Master Biomancer is an incredible card, and how you will likely win most of your games. Playing huge creature turn after turn after turn is very hard to deal with, even if Biomancer himself isn’t really a true Collective Blessing effect.

While I’m sure Naya will be the traditional colors to shove Domri into, I wanted to see how a RUG approach would work, because blue is always better.

While it would be very easy to just shove in 4 Jace to play alongside Domri (and would probably be very effective), I wanted to give Domri the best possible chance of drawing a creature each turn. That said, this deck didn’t really turn out the way I thought it would. It kind of just looks like the Simic deck with some Ghor-Clan Rampagers. However, Greenside Watcher is an interesting card. I wonder if it’s possible to build a sort of RUG Ramp/Control deck.

This deck probably needs Master Biomancer in it somewhere, just so excess Gyre Sages can be used more easily to pump up Clan Defiance (the main win condition with the deck after your giant legendary creatures don’t kill them). Looks like a pretty fun deck to jam a few games with, but definitely not competitive enough to play.

DIMIR AND ORZHOV

Mainly, I’ve been talking nonstop about the three creature-based guilds in Gatecrash. What about Dimir and Orzhov? Obviously, these guilds do not want particularly to play with creatures. Unfortunately, they are also by far the worst guilds in the set.

Dimir is completely unplayable. The guild’s indecision about what exactly it wants to do creates a state in which there are not enough cards for either strategy. You have very few creatures that are good enough to encode cipher spells onto, and even then there are very few cipher spells that aren’t completely horribly overcosted. The mill strategy also doesn’t work, because you have no reliable way of keeping the mill up (like Sands of Delirium). All of the mill cards are one-time spells, unless you mention the two cipher milling spells – Paranoid Delusions and Whispering Madness. However, if your plan is to mill them out with cipher cards, there’s a fair chance the creature you are using to cast these cipher spells will kill them far before decking them does.

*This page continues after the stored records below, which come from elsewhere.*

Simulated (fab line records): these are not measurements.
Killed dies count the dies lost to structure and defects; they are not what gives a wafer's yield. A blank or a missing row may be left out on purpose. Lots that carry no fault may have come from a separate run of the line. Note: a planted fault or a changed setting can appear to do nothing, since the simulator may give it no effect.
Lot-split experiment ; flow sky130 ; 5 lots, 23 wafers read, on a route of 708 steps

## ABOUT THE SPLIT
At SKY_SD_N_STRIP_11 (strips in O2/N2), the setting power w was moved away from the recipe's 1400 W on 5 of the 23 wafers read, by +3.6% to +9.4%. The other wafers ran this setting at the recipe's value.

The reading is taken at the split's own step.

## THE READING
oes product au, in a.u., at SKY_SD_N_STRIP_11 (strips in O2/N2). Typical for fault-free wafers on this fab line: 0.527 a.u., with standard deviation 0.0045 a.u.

Dimir brings almost nothing to Block Constructed. The most playable card in the guild is Watery Grave, and then Dimir Guildgate. Okay, that’s not really fair. Nightveil Specter looks interesting. Though it will likely not go into pure Dimir decks, it looks like an interesting tool in the control mirror. I expect to see it a bit in sideboards.

Orzhov is much trickier to judge. Its main mechanic, extort, is primarily on limited-fodder creatures that aren’t playable in a constructed environment. And while you can build a deck to eke out a win via Blind Obedience, I don’t see that happening in a format full of Sphinx’s Revelations. Instead, Orzhov brings two cards to the table – Obzedat, Ghost Council and Merciless Eviction. And, unfortunately, neither of these cards is strong enough to go into an ‘Orzhov deck’. Instead, they’ll be shoehorned into Azorius – Obzedat as an unwrathable, un-Sphereable finisher, and Merciless Eviction as a sideboard card to take out any troublesome board states – Angel of Serenity loops, tons of Keyrunes, planeswalker battles, etc. It’s a very versatile Wrath, and control decks love both versatility and Wraths.
Control decks don’t benefit greatly from Gatecrash, and that’s just fine by me. Control has been king for too long this Block Constructed season. I’m ready for a change.

So get in a beatdown mindset. It’s time to crash some gates.

Lee McLeod
@leemcleo on Twitter
Gard on MTGO

 
  1. Hey Lee,

    I getting into block since RTR and I have been absorbing as much as I can from these articles. I really like your articles.

    I have one request/suggestion. On the RTR preview you did and cards you were interested in you never posted a videos of the deck. Can you post videos of these decks and refer back to this article on the strengths and weaknesses of the cards you highlight here.

    I think it would give regular readers a clear picture of deckbuilding, card evaluation, and how the theory works in practice.

    One again love this stuff keep up the good work.

    My Username is GoodHunting on MTGO so hit me up if you are around.

  2. How do you determine “azorius” to be the best deck? (it’s not even a deck, it’s a guild).

    The best dake is either BR Zombies or something like Naya midrange. I haven’t seen this “azorius” deck top 8 any GPs, let alone win one.

  3. Saying control is pretty dead really isn’t an accurate statement, in my opinion the control deck will switch to esper,it gets Dimir charm to counter those pesky rakdos’s returns it gets orzhov charms to deal with creatures, it also gets Ghost dads which is better then armada wurm.

  4. I agree that control isn’t dead at all. Just because mono blue control and blue white control isn’t something we are seeing often in the current meta, doesn’t mean that other forms of control aren’t thriving. Five color control has made top lists quite a few times, and cards that allow the player to control the tempo of the game and always have an answer, such as snapcaster mage, and sphyx’s revelation, are very popular, as are the many forms of field wipe which are a form of control.

  5. @Troy: The reason I’m hesitant to actually film very rough decklists is that while you can learn a lot, you usually only get to play two rounds and nearly always lose (losing is the best way to test things). I try to look around at the lists taht are doing well and display them, because they are at least tested. Sometimes I try my own thing out (did not due this too much in RTR), but only after I’ve already tested it quite a bit. I’ll probably do this more going forward since the card pool has expanded.

    @Marsh and Sokolva: I didn’t say control was dead. I said it was not by and far the best thing you can be doing now, because aggressive decks get better with Gatecrash. Also, Sokolva, this article is about Block Constructed, so there is no Snapcaster Mage.

  6. Lee, it might be disheartening to see all these commenters that apparently didn’t even read the article. But I for one am a big fan of block and your articles, and I cant wait to see some videos with GTC cards. Keep it up, man.